“Our study results are yet another piece of evidence that improving household incomes reduces food insecurity,” said Valerie Tarasuk, a scientist in the Joannah & Brian Lawson Centre for Child Nutrition at the University of Toronto and senior author of the study. “If you give poor families more money, they spend it on basic necessities like food — and the more desperate they are, the more likely they are to do this.”
But if that’s the case, it begs the question, why over the past year have visits to Toronto food banks risen by four per cent to more than one million visits? Those numbers were released by the Daily Bread Food Bank, North York Harvest Food Bank, the Mississauga Food Bank and the frontline agencies they work with in early November, the same time as the U of T research was published. The annual study documents the story of the thousands of people who rely on food banks.
“Food is enshrined in the International Declaration of Human Rights,” reads the report. “Yet despite having signed on to this international agreement, over four million Canadians are food insecure…. These staggering numbers tell us that the right to food is not being realized in our communities.”
Jack Panozzo, manager of social justice and advocacy with Catholic Charities of the Archdiocese of Toronto, agrees the Canada Child Benefit — the tax-free monthly payment to eligible families to help offset costs in raising children under age 18 — has helped raise some people out of poverty. But in the Toronto area, too many other factors lead to food insecurity, key among these the lack of affordable housing in a city that saw its housing market skyrocket over the past decade. That market, after briefly flattening, seems ready to take off again according to recent housing sales figures.
Right now, the average rent for a one-bedroom apartment in the City of Toronto is just under $2,300. That’s before utilities are taken into account.
“Housing is a key factor in this whole business,” said Panozzo.
Most food bank clients are private-market renters who have seen their incomes flatline, yet the percentage of income spent on housing has increased from 68 per cent last year to 74 per cent, according to this year’s study. That leaves little on the table for necessities like food and clothing.

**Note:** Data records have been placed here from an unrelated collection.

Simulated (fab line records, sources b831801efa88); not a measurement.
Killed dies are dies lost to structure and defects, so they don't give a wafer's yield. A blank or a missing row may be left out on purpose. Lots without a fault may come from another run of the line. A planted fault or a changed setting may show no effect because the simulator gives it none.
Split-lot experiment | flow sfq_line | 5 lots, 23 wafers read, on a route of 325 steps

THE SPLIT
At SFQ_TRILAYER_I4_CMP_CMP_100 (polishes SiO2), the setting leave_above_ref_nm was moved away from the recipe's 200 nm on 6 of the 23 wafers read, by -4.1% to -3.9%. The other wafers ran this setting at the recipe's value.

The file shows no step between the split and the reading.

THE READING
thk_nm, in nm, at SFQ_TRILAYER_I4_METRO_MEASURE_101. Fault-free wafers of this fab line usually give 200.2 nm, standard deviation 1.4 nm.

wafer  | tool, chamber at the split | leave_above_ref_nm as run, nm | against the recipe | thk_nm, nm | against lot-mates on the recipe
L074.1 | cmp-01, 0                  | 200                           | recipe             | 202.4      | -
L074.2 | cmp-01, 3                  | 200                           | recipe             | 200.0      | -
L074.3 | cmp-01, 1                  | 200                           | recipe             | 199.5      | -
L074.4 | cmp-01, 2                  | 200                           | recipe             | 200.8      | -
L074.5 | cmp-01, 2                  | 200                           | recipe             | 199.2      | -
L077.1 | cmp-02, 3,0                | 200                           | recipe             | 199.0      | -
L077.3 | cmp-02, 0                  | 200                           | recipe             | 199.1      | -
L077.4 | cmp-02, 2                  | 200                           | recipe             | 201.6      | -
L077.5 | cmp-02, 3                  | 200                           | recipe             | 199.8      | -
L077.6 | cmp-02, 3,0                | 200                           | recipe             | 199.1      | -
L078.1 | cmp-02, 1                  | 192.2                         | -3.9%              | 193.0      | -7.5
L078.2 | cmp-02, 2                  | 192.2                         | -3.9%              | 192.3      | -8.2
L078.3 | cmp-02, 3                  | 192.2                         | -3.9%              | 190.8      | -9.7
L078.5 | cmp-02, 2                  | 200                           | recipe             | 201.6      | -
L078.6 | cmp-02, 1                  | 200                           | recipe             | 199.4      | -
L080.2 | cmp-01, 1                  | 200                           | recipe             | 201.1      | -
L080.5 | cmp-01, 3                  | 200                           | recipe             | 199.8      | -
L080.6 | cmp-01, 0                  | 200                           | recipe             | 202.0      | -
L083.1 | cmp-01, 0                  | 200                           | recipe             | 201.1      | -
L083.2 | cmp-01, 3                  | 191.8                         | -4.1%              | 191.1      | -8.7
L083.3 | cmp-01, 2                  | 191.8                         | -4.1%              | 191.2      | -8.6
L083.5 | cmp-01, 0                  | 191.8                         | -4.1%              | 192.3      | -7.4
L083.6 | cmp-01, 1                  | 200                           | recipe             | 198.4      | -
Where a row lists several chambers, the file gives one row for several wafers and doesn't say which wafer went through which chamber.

“Rents are continuing to outpace income in Toronto and Mississauga, leaving our respondents only $7.83 per person per day to afford life’s other necessities,” the report said.
Panozzo sees some positive steps from the federal government in addressing the issue, namely its National Housing Strategy. This 10-year, $55 billion-plus plan introduced earlier this year aims to remove 530,000 families from housing need and cut homelessness by half by creating new housing supply, renovating existing affordable housing stock and other tools.
“When you create the ability for people to have housing you find that it changes their whole life,” he said. “When they have a safe, stable place to be, then (families are) able to build a life together.”
Housing alone won’t keep people from relying on food banks. The food bank report said strengthened social assistance, affordable child care, expanded tax benefits, equity policies and a commitment to ensuring affordable, nutritious and culturally appropriate food are needed to alleviate poverty.
“Food security, affordable housing and the ability to care for our children are three fundamental points upon which every government and every organization should be looking,” said Panozzo. Catholic Charities and its agencies are trying to respond to that, but “we really need government funding input there. … This is important and we have to do it. It’s not an option, it’s a necessity.”
Panozzo believes the current federal minority government may allow this to occur as the Liberals will need NDP support to stay in power.
“If they can come together, and if politics doesn’t get in the way, then the country will be helped and we will move forward.”